Saturday, 9 February 2013

Agile software development under TOGAF

Phases G & H: the Architecture Governance Iteration

In a blog post last year, I covered how Agile and TOGAF are perfectly compatible and outlined the similarities that they have.

The title of the post won't resonate much with agilists out there, as the term 'governance' is something that most think of as 'management bureaucracy'. However, the truth of the matter is that if you look at Kent Beck's seminal work on XP and consider the principles and practises section, you'll see that these are in effect, principles and governance guidelines.What I mean by this is probably best illustrated via an example.

Imagine you are an agile QA. In order to adjudge whether or not a piece of software has been developed solidly, agile QA's often carry out the role of checking code coverage and complexity measures and monitor that coverage against metrics defined in their testing strategy. This can be automated and they instantly see a governance measure that they can check against what are effectively their organisational unit's (software development department, say) principles of TDD/BDD etc.

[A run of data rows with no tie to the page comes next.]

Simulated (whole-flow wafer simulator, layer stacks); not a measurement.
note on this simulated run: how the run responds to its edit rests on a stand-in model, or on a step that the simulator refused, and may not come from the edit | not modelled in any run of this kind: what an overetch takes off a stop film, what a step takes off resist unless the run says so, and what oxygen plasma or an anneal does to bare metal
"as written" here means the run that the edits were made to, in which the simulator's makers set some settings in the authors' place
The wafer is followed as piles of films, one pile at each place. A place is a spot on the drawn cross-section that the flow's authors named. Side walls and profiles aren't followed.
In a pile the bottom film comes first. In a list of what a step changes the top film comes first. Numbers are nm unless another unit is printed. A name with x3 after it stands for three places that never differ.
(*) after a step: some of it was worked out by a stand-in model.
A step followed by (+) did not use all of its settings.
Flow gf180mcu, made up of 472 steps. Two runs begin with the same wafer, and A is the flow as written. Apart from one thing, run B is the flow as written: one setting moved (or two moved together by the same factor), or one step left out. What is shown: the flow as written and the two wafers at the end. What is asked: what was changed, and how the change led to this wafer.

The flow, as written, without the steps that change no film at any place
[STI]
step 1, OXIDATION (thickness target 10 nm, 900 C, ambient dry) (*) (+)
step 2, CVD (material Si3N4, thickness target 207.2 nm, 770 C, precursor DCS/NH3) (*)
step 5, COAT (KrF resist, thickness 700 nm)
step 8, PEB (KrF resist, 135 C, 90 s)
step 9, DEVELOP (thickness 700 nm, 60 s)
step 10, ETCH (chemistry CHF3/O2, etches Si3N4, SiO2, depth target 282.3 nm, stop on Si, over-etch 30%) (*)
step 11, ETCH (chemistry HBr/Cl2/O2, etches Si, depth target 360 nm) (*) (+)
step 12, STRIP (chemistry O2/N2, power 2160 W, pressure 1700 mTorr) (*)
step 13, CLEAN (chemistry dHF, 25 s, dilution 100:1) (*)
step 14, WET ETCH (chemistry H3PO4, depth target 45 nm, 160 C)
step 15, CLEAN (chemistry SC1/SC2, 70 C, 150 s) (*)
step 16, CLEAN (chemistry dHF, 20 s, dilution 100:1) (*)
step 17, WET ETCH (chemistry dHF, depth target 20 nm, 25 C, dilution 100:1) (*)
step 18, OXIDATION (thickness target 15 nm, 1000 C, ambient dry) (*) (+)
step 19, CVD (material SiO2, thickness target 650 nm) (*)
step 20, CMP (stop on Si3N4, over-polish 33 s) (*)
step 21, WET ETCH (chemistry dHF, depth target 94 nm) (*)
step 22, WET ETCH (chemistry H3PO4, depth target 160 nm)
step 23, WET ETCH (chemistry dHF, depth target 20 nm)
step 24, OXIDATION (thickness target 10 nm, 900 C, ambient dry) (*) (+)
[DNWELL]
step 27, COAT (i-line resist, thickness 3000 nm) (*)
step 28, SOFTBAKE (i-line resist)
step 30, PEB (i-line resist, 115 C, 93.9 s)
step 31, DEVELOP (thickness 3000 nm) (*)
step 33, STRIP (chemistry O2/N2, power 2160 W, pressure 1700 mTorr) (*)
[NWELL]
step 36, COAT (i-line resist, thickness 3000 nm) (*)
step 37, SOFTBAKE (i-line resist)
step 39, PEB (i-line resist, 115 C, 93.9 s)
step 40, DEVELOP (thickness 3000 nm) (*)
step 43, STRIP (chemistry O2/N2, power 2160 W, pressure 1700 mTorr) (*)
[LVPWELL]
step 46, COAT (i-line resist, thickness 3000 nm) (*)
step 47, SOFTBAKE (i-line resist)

For software developers and architects out there, remember, TOGAF is a much broader and more abstract framework to develop enterprises under (I steer clear of just applying it to software, since it isn't technically a software development methodology. It is an EA framework, or systems development methodology if you look at it through those particular eyes). It covers business architecture, data architecture and technical architecture as well as application architecture and at the highest level, it does this without recourse to any technological concepts at all in those stages (so there are no explicit, detailed references to Visual Studio 2012, SQL Server 2012, MySql, PHP etc.). The aim is to consider the organisation as a whole as a system.

Statics and Dynamics

Any system, in whatever form, only require two high-level concepts to fully define it's operation. These are:

  • Statics - which in the case of business are things like the structures, entities, artefacts, roles, people, systems etc. etc. 
  • Dynamics - How these static elements interact and indeed how the organisation as a whole behaves.
In the world of software, we have seem this many times. For example, the GoF books were split into patterns of structure and those of behaviour and we also have languages to express those interactions, such as UML class and collaboration diagrams. These days, systems thinking is finally making inroads into the software world, despite those of us already familiar with the concepts having used it for nearly 15 years (some of you out there will have used it longer than I have).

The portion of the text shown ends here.